[Tutor] using re to match text and extract info

Thu Dec 31 19:19:19 CET 2009

Norman Khine wrote:
> hello,
>
>   
>>>> import re
>>>> line = "ALSACE 67000 Strasbourg 24 rue de la Division Leclerc 03 88 23 05 66 strasbourg at artisansdumonde.org"
>>>> m = re.search('[\w\-][\w\-\.]+@[\w\-][\w\-\.]+[a-zA-Z]{1,4}', line)
>>>> emailAddress .search(r"(\d+)", line)
>>>> phoneNumber = re.compile(r'(\d{2}) (\d{2}) (\d{2}) (\d{2}) (\d{2})')
>>>> phoneNumber.search(line)
>>>>         
>
> but this jumbles the phone number and also includes the 67000.
>
> how can i split the 'line' into a list?
>
> thanks
> norman
>
>   
lst = line.split()    will split the line strictly by whitespace.

Before you can write code to parse a line, you have to know for sure the 
syntax of that line.  This particular one has 15 fields, delimited by 
spaces.  So you can parse it with str.split(), and use slices to get the 
particular set of numbers representing the phone number.  (elements 9-14)

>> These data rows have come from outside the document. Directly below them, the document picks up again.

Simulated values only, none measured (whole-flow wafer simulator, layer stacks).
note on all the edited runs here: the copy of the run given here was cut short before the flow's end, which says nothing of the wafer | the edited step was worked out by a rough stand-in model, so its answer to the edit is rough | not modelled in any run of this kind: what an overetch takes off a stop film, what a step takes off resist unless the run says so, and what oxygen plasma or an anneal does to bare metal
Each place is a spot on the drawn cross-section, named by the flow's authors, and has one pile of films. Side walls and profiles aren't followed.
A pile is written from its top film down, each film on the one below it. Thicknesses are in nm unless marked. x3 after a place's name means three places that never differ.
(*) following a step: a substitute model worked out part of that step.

If the address portion might be a variable number of words, then you 
could still use split and slice, but use negative slice parameters to 
get the phone number relative to the end. (elements -6 to -2)

If the email address might have a space within it, then you have to get 
fancier.

If the phone number might have more or less than 5 "words", you have to 
get fancier.

Without a spec, all the regular expressions in the world are just noise.

DaveA